The critical enabling technology for the AS2, and for a renaissance of supersonic flight, is Aerion’s proprietary supersonic natural laminar flow technology.
SNLF reduces friction drag over the wings by as much as 80 percent and total airframe friction drag by as much as 20 percent. Those reductions lead to a new level of efficiency for a supersonic jet, and are key to achieving satisfactory intercontinental range.
Aerion, in conjunction with NASA, has conducted extensive SNLF in-flight testing of wing sections at speeds up to Mach 2, validating Aerion’s SNLF technology. Transonic wind tunnel testing has further validated SNLF technology.
Aerion’s large portfolio of U.S. and foreign patents cover apparatus and methods underlying the supersonic laminar flow wing, propulsion installation and various systems, as well as design-optimization software. The latter category includes proprietary codes, some of which are currently licensed to the aeronautical industry for use in developing a wide range of advanced civil and military aircraft.
The AS2 will use carbon fiber for wings, fuselage, empennage (the tail section) and engine nacelles. Carbon fiber is especially well suited for the wing structure, which requires lightness, smoothness, conformity to very precise contours, and, most importantly, high stiffness.
The leading edge of the wing will be made of titanium alloy to resist erosion. Some internal fittings will be fabricated from aluminum, steel and titanium, similar to what would be found in other modern jets.
A fly-by-wire flight control system, featuring active control side-sticks, will employ the best of current military and civil technology.

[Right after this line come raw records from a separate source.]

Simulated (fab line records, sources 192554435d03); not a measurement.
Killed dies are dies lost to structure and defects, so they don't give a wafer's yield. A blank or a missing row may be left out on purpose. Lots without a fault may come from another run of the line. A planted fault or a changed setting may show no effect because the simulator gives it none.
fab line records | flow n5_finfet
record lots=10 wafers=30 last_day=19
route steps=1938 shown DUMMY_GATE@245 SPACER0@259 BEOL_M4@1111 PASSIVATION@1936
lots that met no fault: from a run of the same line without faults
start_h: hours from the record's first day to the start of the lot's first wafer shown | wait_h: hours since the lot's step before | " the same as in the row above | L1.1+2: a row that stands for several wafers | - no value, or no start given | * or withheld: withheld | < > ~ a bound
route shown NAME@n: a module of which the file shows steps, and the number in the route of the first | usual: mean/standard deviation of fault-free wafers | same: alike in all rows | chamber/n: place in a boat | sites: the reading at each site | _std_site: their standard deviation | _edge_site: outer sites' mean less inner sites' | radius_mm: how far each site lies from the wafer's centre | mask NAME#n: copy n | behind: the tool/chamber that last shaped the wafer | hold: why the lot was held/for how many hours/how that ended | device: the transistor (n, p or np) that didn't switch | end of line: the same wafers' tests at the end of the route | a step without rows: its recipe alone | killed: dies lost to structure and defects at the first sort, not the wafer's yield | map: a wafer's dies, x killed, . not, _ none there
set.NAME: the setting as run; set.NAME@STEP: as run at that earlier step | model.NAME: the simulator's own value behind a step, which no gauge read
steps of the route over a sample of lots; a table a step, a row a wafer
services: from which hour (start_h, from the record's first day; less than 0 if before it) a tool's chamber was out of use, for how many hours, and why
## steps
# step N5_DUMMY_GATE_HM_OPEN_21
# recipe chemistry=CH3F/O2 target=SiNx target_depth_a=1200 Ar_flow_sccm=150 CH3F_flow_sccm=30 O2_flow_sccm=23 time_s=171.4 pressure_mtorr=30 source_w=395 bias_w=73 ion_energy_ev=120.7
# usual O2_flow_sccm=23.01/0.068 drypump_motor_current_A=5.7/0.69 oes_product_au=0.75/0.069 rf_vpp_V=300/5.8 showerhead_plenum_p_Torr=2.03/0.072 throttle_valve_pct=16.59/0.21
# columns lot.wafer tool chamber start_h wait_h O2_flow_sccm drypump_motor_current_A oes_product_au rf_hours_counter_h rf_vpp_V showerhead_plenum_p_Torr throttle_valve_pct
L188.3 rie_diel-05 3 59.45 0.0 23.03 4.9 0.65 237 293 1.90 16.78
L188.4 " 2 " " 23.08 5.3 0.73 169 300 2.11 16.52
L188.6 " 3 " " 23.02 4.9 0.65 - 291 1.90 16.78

Mach cut-off cruise is feasible at speeds between Mach 1.1 and 1.2, depending on atmospheric conditions, principally temperature and wind. At these speeds, the shock waves that cause a sonic boom would, essentially, dissipate before reaching the ground. This boomless cruise results from the normal physics of sonic boom propagation and not from any boom mitigation through aerodynamic technology. To operate at these speeds routinely will require flight testing to demonstrate that a sonic boom does not reach the ground.
Success in demonstrating boomless Mach cut-off cruise opens then possibility that the U.S. may adopt ICAO standards, permitting the AS2 to fly at low supersonic speeds over the U.S. (where supersonic flight is now prohibited), as well as internationally.